The Uncharity of Ideological Containment

The Uncharity of Ideological Containment April 9, 2014

There’s an unpleasant undertone to Terry Firma’s vision of a kinder, humbler Christianity over at Friendly Atheist.  He reads through an essay from The New York Times about a Christian parent’s discomfort when her daughter wants to put an evangelical sign on their lawn.  The author talks about her immediate flinch, and Firma thinks that’s all to the good.
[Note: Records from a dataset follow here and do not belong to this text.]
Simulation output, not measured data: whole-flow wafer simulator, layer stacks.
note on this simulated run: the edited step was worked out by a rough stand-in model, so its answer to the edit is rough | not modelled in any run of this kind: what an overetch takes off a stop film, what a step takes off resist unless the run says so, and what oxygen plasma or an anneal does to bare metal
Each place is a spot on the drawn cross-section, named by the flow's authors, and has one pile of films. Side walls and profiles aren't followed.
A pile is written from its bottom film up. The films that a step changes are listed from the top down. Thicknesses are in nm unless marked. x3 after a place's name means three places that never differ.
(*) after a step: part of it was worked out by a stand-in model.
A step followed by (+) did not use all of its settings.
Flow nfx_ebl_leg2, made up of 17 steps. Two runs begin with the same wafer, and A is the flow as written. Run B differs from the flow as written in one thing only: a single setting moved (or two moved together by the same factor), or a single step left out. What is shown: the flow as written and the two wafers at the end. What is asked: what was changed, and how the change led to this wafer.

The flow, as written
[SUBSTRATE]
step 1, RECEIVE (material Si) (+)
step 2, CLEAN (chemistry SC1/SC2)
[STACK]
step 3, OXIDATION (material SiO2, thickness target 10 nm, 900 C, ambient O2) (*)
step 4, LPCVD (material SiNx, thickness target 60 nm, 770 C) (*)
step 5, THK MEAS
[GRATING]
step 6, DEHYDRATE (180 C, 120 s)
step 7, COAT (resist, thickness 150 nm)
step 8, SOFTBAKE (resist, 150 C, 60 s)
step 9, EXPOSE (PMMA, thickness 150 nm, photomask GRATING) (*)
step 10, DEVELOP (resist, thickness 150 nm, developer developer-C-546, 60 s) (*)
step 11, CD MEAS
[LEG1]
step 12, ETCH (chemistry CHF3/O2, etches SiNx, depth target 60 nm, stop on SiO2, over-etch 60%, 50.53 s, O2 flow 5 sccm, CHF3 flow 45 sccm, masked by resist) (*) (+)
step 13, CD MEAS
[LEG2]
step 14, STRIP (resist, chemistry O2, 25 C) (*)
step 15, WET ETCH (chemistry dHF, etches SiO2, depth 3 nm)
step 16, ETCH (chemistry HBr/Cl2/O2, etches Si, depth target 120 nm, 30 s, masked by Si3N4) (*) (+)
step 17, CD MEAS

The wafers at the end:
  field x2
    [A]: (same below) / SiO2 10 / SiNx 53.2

Along with that gratitude, there’s a bit of embarrassment woven through Taylor’s account, and I think it becomes her. She knows that her beliefs are not highly respected among her intellectual peers, and it’s clear that that bothers her, but not to the point of defiance or aggression. She realizes that the best way to move through life is by not pushing her beliefs on anyone who has no interest in them. Cool.

Of course, she still ends up with a temporary “Jesus is Alive” lawn sign — a public display of religion, with, inevitably, a certain “you’re either with us or against us” social frisson. But when the sign ultimately goes in the trash and Noelle moves on to her next art project, the exterior of the Taylor home will no longer feature overt religious displays … and it sounds like the parents prefer it that way.

The détente he envisions is a world where Christians feel it’s a little gauche to draw attention to their beliefs in public and feel vaguely apologetic when, as in the article, their children, who haven’t yet learned social niceties, try to say grace at a neighbor’s home.

I don’t mind atheists or people from other sects hoping to see heresies or false beliefs die out, but this kind of living death of a philosophy seems like an uncharitable thing to wish for.  The kind of quiet shame the author of the original essay exhibits could only be desirable as a transitional stage, pricking at the believer until she resolved the contradictions by converting (or deconverting).

I’d feel much better if Firma talked about this shame as a signal that Taylor doesn’t quite believe what she professes and looked forward to a day where she would have convictions she shared with her daughter and felt joyfully and fiercely proud to share.  But, as it stands, it doesn’t sound like Firma is that interested in the conversion of Taylor and her coreligionists as their containment.

He looks forward to a world where the people who are wrong trouble as few other people as possible with their errors.  But the kinder thing to do is to wish for the day when everyone is able to see and love the truth more fully.  That requires a bit more conflict as we keep encountering other people’s wrong beliefs, starting conversations, and having the chance for one or both of us to change our minds.

I was reminded, reading this Firma’s expression of hope, of Oakeshott’s description of Hume:

[B]rilliance in controversy is a corrupting accomplishment. Always to play to win is to take one’s standards from one’s opponent, and local victory comes to displace every other consideration. Most readers will find Hobbes’s disputatiousness excessive; but it is the defect of an exceptionally active mind.

And it never quite destroyed in him the distinction between beating an opponent and establishing a proposition, and never quite silenced the conversation with himself which is the heart of philosophical thinking. But, like many controversialists, he hated error more than he loved truth, and came to depend overmuch on the stimulus of opposition. There is sagacity in Hobbes, and often a profound deliberateness; but there is no repose.

Trying to limit the damage of other people’s errors is only ever a short term strategy.  There’s nothing reposed or hopeful about patrolling the walls, trying to make sure the enemy isn’t gaining strength.  The ultimate goal is to be able to invite the opposing forces into the palisade, to love and delight in whatever it was so important that you spend your effort to protect.